Tuesday, April 22, 2014

How to Be a Bad Neighbor

Here is a guide to help you be the very best bad neighbor you can be. This will make sure that your current or future neighbors will never knock on your door to become friends or have a kind thing to say about you. It might even lead to them to Google how to cast a curse on your home.

"A bad neighbor is a misfortune, as much as a good one is a great blessing."
- Hesiod

1. Play your music really loud. Your neighbor needs to hear reggae versions of LeAnn Rimes and Celine Dion songs. Over and over again every single day. Make sure it is loud enough that you can hear it down the hall and you can't hear when your friend comes over and bangs on your door for two minutes trying to get in.

2. Make sure you smoke marijuana multiple times a day while burning an extreme amount of incense. Do it to the point that your fire alarm goes off every now and then. And who cares if your neighbor is allergic to the smoke and their place reeks of your stash? Not your problem once that smoke leaves your home.

3. When the music is not on, make sure your TV is loud enough so that your neighbor knows what you are watching. They now know how much you love watching Dr. Phil.

4. Don't have an "inside" voice. Anyone that you speak to has to be yelled at. I mean, you have to be heard over your music or TV.

5. Have your kids run up and down the hall at any hour of the day. That won't annoy an otherwise quiet building. Even better when they are yelling at each other and slamming the door. Taking them outside to a park or having them play inside your unit can be too much work.

6. Wait until a weeknight at midnight and invite your girls over for a smoking and music session, while talking and laughing loudly. Ignore security when they come over to tell you to be quiet. Who cares that others have work the next day as long as you're having fun?
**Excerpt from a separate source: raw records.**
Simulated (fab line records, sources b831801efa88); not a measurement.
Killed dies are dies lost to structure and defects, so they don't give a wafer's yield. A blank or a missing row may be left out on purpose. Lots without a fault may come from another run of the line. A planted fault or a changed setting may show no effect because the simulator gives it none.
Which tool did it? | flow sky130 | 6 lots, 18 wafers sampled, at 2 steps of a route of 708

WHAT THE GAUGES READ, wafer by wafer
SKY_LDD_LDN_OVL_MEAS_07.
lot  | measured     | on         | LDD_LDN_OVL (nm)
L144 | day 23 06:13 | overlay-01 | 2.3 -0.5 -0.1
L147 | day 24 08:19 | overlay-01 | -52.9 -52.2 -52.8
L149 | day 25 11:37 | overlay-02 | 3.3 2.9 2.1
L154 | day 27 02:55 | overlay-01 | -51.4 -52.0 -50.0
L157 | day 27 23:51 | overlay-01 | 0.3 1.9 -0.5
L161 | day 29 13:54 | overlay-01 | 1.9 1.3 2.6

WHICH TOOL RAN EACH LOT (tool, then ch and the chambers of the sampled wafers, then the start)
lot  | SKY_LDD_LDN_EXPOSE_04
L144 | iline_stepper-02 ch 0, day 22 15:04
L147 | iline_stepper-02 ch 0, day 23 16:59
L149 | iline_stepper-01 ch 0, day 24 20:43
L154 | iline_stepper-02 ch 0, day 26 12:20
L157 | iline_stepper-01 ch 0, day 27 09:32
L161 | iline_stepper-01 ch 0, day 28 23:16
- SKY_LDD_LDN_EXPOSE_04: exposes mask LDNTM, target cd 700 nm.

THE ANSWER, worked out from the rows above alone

7. Read the actual condo newsletter that your neighbors taped on their door out loud and act completely innocent in front of a third party. Your music is never loud and you don't smoke marijuana. You have two kids, for goodness sakes. This neighbor must be lying and out to get you. The best part is when you say the neighbor should have knocked on your door when they have issues. Of course, you'd hear the knock and answer over your super quiet household.

8. Have a fight with your husband and toss his things out in the hallway and yell expletives at him. Afterward, walk over to your neighbors door, and try to look through the peephole. Do this a few times when in the hallway. Scare tactics always work. Heck, have your friends join in.

9. Have an actual quiet day or two during the week just to throw your neighbor off of her game. Then, hit her with a double whammy the next day. Who doesn't like loud music, strong fumes, and yelling from 11am-4pm? It has to stop at 4pm, so you can go pick up your kids.

10.Think your neighbor is the absolute worst. Who does she think she is calling security on you and complaining to the management office?! And to put up a notice about respecting your neighbors on her front door? She's the absolute devil and obviously out to get you.
Wish I could say this was all just tongue-in-cheek sarcasm, but nope. These are the actions of my neighbors across the hall. Let me just say that I have no problem with reggae music, nor do I care if people choose to smoke weed. I do care when it is seeping through my unit. I care when I can't hear my own TV over yours. And considering I have chronic migraines and ice pick headaches and I'm actually allergic to marijuana smoke, I care very deeply that I can smell yours everyday. If my health is deteriorating in my own home, I can't ignore it.

I'm seeing how it goes over the next few days after they saw the note on my door, before we decide our next move. I'd hate to have to file a complaint with the cops, but our building's management isn't doing anything further and told us that is what we would have to do. I personally don't understand why management doesn't call the person my neighbors are renting from. Surely, their actions are against rules in their lease? They rent, we own. I'll never understand why some renters just don't care how they treat the place or the people. It's sad, especially since young children are involved. I feel horrible for being "that person". But I can't go another week with the above mentioned actions taking place. I'm going insane!

If you have good neighbors, you need to bake them a cake or something because good neighbors shouldn't be taken for granted. I'm off to Google about those curses that I mentioned...


Lisa said...

Oh no. What a nightmare. Before we used to have neighbours who would have house parties and would sit outside yelling until 4am and nothing anyone said or did would do anything. Definitely see if you can find out who the landlord is but if they're paying rent on time and not destroying the property, their landlord might not even care.

I'd totally be putting in an anonymous call to the cops from a 'concerned passer-by' who could smell drugs. When it starts affecting your health then it needs to stop.

Jackie said...

Yikes, this sounds so brutal! It's a coincidence that you posted this today. I was listening to similar stories on the radio today (or maybe it was yesterday) and people were sharing some horror stories about their neighbours.

xo Jackie
Something About That

R. said...

They sound like a classy bunch. Our downstairs neighbors occasionally have massive indoor smoking gatherings which make our bathroom REEK because the scent travels up the heating vents in there... ugh. I guess I should consider myself fortunate that that only happens once a month or so though.

ambearo said...

Something to consider if the children are being exposed to domestic disharmony/violence, drugs, neglect, etc is that you could call Child Protective Services and report her. Besides being a bad neighbour I think the bigger concern is if the children are being abused/neglected or exposed to inappropriate things.

Wendy Banner said...

@splattergirl - Yep, it's a stacked condo townhouse building. Would have loved to purchased a free-standing anything, but holy moly the costs! LOL!